Giving Compass' Take:

• This Food Tank article explains how aquaponics (raising aquatic animals along with plants in a symbiotic environment) allows small farmers in South Africa with disabilities to make more money without excess physical labor.

• How could this program be scaled in other areas, whether elsewhere Africa or other challenging agriculture environments? How can we support more innovative practices in socially-conscious, sustainable agriculture?

Here's what artificial intelligence can do for smallholder farmers.


Humanitarian organization INMED has received a grant from the U.S. Agency for International Development (USAID) for expanding its Adaptive Agriculture program(AAP). The program integrates people with disabilities in the Free State Province of South Africa into the mainstream economy. INMED targets the interrelated issues that disabled citizens face, such as exclusion, food security, and nutrition by introducing aquaponics to small farmers and producers.

Free State is considered the bread basket of South Africa but also the province with the highest percentage of citizens with disabilities — 11 percent, or more than 230,000 people.

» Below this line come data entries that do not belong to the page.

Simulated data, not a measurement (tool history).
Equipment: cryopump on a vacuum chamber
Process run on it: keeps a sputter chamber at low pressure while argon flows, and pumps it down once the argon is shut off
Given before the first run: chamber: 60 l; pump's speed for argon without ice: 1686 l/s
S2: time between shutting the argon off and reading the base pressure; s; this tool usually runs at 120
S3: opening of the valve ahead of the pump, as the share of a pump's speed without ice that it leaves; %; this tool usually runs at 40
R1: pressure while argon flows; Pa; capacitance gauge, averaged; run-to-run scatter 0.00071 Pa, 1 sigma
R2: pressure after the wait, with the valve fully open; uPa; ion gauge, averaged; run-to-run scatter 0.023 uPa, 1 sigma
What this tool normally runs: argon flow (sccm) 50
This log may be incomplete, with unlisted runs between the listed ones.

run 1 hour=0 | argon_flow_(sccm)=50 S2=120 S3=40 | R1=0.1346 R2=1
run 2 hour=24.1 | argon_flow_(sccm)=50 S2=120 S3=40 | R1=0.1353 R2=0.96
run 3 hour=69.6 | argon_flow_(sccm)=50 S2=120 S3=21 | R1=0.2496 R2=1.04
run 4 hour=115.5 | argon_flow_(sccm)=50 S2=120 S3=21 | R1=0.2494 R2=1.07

INMED South Africa and INMED Partnerships for Children will use the grant to update and install aquaponics systems for three cooperatives of farmers with disabilities in Free State. Each aquaponics system can produce approximately 26,000 kg of various greens, 4,000 kg of fruiting plants such as tomatoes and sweet peppers, and 1,900 kg of fish. The project aims at increasing the participation of the disabled in sustainable agricultural production and strengthening civil society organizations run by and for people with disabilities.